Romney Leads, Obama Follows: Obama Acts Against China After Romney Exposes Weakness

Romney Leads, Obama Follows: Obama Acts Against China After Romney Exposes Weakness

In keeping with his administration’s philosophy of “leading from behind,” President Barack Obama filed a new complaint against China with the World Trade Organization (WTO) this week–after Republican nominee Mitt Romney began highlighting Obama’s failure to out-compete China in trade and manufacturing.

Not even the Obama-friendly Washington Post could explain away the rather shameful sequence of events:

The White House on Monday filed a complaint with the World Trade Organization over Chinese subsidies to its auto and auto parts industry, the latest in a series of actions dating back to 2009 to protest what U.S. manufacturers say are the unfair advantages China gives its own industries. The move came four days after Romney launched an advertising campaign accusing the president of allowing American manufacturing jobs to be lost to the Asian power.

Obama campaigned in 2008 on fears of Chinese economic dominance. But he also touted the supposed superiority of the Chinese economic model of state-driven development and infrastructure investment–a model that is now in doubt as Chinese economic growth slows and significant Chinese infrastructure projects are exposed as ghost-town boondoggles. 

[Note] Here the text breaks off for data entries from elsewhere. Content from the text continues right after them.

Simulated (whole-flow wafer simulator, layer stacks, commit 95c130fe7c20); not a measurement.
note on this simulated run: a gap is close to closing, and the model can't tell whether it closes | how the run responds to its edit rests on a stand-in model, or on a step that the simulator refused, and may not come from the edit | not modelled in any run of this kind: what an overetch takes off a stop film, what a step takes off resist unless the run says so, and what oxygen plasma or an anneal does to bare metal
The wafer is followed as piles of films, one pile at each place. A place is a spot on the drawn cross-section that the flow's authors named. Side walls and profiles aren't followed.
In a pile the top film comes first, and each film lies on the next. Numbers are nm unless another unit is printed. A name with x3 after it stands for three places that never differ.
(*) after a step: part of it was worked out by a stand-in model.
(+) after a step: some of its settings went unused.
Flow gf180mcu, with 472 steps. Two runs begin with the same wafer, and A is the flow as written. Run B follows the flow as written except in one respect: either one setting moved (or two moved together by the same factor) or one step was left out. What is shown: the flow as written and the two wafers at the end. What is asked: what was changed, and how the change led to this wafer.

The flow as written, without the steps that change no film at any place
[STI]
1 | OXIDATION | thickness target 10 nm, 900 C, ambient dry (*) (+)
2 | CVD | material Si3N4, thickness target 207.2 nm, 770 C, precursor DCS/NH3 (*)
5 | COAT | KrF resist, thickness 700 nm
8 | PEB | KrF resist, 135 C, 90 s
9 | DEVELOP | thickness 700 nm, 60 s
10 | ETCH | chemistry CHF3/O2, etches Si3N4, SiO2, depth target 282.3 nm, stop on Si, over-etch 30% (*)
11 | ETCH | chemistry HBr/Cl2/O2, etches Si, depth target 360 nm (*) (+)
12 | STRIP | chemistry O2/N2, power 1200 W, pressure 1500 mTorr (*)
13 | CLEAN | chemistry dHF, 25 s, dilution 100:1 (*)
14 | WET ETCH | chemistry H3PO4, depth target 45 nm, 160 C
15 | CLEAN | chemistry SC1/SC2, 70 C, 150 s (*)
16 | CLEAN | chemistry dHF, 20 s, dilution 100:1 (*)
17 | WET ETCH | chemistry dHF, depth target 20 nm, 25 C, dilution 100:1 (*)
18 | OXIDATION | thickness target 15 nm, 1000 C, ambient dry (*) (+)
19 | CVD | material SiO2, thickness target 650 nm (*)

In addition, Obama’s stimulus–the center of his economic plan–illegally sent taxpayer dollars to China to pay for solar panels, even as his own government-backed solar panel boondoggle, Solyndra, collapsed. Other stimulus money also went to companies that outsource jobs to China.

The Obama administration has lodged no fewer than ten WTO complaints against China. But appealing to the WTO–and to protectionism–is a confirmation that the U.S. is losing. Lower wages and regulations in China are only part of the story. The refusal of the Obama administration to free key economic sectors–such as domestic energy–is also a factor. When President Obama turned away the Keystone XL pipeline, for example, Canada turned to China as an export destination for its fossil fuels, costing the U.S. thousands of potential jobs.

To the extent that Romney is appealing to some of the same protectionist impulses, he is opening himself up to some of the same criticism that has hit Obama. But his turn to China as a key topic in the presidential election–and Obama’s immediate reaction–shows that Romney knows it is a weakness for the President. 

President Obama, apparently, agrees. His latest gesture may be too little, too late–and the wrong policy. But at least he can be prompted to act–when someone else is willing to lead.